Saturday, 12 January 2013

The FP - Chicken Any One?

So here is the first official post for the frugality project.  It starts with the price of chicken.  (Inspiring or what?)  Before I moved a couple months back I lived in The Big City, not quite my taste but I will admit it did have its perks.  One of those was that Costco was available, thus big savings on meat.  Every three months I drive the extra distance and load up in bulk on all the meat that I ate regularly sausages, chicken, pork and ground beef.  All of these would be divided into meal size portions and frozen.

Since my move I've found myself shelling out for meat pretty much every week at a price that was a bit higher than what I was use to.  So I started really looking at my options instead of pulling the most convenient choice off of the shelf.  If you're grocery store is anything like mine you will have a number of choices when it comes to chicken.  Here are the options, and prices, at my store.
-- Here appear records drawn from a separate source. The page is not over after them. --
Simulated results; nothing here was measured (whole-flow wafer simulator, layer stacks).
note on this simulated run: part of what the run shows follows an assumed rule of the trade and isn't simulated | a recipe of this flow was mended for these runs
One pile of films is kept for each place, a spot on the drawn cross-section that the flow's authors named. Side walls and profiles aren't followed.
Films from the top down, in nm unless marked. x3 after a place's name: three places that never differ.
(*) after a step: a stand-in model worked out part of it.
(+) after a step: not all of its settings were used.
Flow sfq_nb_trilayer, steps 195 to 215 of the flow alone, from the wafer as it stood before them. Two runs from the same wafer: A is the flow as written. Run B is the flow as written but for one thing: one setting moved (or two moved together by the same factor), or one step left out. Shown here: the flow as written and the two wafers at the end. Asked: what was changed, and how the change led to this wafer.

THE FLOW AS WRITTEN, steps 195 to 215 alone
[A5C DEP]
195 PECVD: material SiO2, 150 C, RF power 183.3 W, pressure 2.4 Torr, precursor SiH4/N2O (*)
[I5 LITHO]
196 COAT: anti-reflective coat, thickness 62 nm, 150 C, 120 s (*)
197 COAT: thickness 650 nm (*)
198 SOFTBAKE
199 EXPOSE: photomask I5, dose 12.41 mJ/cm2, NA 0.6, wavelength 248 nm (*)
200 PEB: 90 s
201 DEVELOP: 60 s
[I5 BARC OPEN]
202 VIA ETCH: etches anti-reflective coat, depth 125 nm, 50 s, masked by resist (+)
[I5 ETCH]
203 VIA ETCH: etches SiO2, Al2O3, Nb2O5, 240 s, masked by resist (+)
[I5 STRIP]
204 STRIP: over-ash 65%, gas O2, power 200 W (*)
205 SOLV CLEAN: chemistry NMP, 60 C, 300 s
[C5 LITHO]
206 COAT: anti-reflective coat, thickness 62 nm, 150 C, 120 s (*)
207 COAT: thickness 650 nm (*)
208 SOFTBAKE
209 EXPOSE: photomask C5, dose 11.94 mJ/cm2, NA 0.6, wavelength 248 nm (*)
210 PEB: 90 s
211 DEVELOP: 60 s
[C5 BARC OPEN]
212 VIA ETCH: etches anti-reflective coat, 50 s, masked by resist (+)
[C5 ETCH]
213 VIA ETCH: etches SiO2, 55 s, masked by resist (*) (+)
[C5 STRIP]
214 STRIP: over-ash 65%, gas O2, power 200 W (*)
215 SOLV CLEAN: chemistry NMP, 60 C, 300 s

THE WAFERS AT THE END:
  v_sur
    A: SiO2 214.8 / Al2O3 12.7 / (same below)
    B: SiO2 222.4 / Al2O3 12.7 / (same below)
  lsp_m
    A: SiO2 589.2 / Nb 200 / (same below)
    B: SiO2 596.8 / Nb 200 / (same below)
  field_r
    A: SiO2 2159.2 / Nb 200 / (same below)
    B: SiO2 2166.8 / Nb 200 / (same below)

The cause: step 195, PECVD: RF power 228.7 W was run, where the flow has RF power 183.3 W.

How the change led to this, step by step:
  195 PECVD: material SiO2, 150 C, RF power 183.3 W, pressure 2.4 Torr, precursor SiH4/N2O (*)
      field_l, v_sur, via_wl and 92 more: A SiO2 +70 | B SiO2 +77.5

-Boneless Skinless Chicken Breast - 13.82 $/Kg
-Bone in Skinless Chicken Breast - 11.88 $/Kg
-Split Chicken Breast (Has the bone in and skin on) - 9.16 $/Kg
-Whole Chicken - 7.25 $/Kg

The most convenient choice of course is boneless and skinless, no muss, no fuss.  Lately I've been buying the bone in option.  Turns out that deboning the bone in chicken breast takes all of 5 min and a moderately sharp knife.  As for the skin, it is even easier to remove (if you want to be health, otherwise you can leave it on depending on your recipe).  So there you go, 5 min of work just got you 34% off your chicken.  But Elizabeth, you protest what about the bones!  You're paying for their weight and you cant even eat them.  And what about all that wasted meat that you just can't get off?  You're paying for that too!  This is where the deal gets even sweeter.  The packages at my store generally have 4 breasts to a package.  One breast will make a supper and a lunch for me, so one package of boneless skinless will give me 8 meals of chicken.  A package of bone in with skin will give me 8 meals of chicken and 2 of chicken soup.  Less money, more food?  What's not to love?

You're probably thinking that chicken soup from scratch is a big pain in the neck, I though so too at first.  Here's what you do.

1. Collect you're chicken bones (skin is optional) 4 breast bones should give at least 2 servings of soup. Personally I prefer to freeze the bones in an empty ice cream container and save up bones for a couple of months.  Then make big batch of soup that can be divided up and frozen for later.

2. Put the bones in a pot with some water and allow to simmer . . . and simmer . . . and simmer.  A slow cooker is really handy at this step because you can just turn it on low and leave it for the day.

3. Strain off the broth at this point the meat should be falling off the bones.  Go through the bones and collect the meat, this goes back in the broth.

4. Turn your broth into soup by adding veggies, spices, rice, noodles.  What ever strikes your fancy really.  It's hard to ruin chicken soup.  If you want a recipe to follow google chicken soup.  You'll find a hundred variations.

I must admit that I've not yet carved a whole chicken while raw.  I'm going to try that the next time I buy chicken.  From carving a whole cooked chicken I'm pretty sure that I can get 4 meals from the breasts, 4 meals from the legs, wings and other scraps of meat, and the bones should give me 4 servings of soup.  A total of 12 meals.

So . . . I'm pretty sure I can almost double the number of meals that I get for half the price.  Not bad.

Any butchers out there who want to offer advice on carving up a raw chicken?